Since training camp, Murray believes that he has already improved, but explained that it's not just about being more comfortable in the Chiefs system.
"I think one of the biggest things is the knee," Murray said. "Both legs continue to get stronger and stronger every week and I can feel the difference in throwing the ball—the velocity and the accuracy. Throwing comes a lot from the hips, comes a lot from the legs. It's not just your arms so the stronger my legs have been getting, the more trust I get to step into throws."
When asked what nuances and details he's improved since training camp, Murray said it's about the timing and rhythm of the offense, which can only come with time.
"The footwork big time," Murray explained. "To be able to have your feet in perfect rhythm, to be able to hit that fifth step and rip it and understand how your feet time up with certain routes, so that's all repetition, the more reps you get, that's definitely helped out."

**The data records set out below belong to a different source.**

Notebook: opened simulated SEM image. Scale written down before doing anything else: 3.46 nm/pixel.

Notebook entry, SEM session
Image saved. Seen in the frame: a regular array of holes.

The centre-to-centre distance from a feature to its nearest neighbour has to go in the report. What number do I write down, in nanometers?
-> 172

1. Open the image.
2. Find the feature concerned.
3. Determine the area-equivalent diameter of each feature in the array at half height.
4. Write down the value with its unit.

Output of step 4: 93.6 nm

As Murray and the Chiefs get set to face a player on Sunday in the Rams' Austin Davis, who like himself, began the season as the third-string quarterback, Murray takes it in stride and understands how to take advantage of the situation he's currently in with the Chiefs. "These two quarterbacks that we have ahead of me are just very knowledgeable guys," Murray said. "I would say we probably have the two smartest guys in the NFL at our quarterback position so just learning from them day-in and day-out has been beneficial."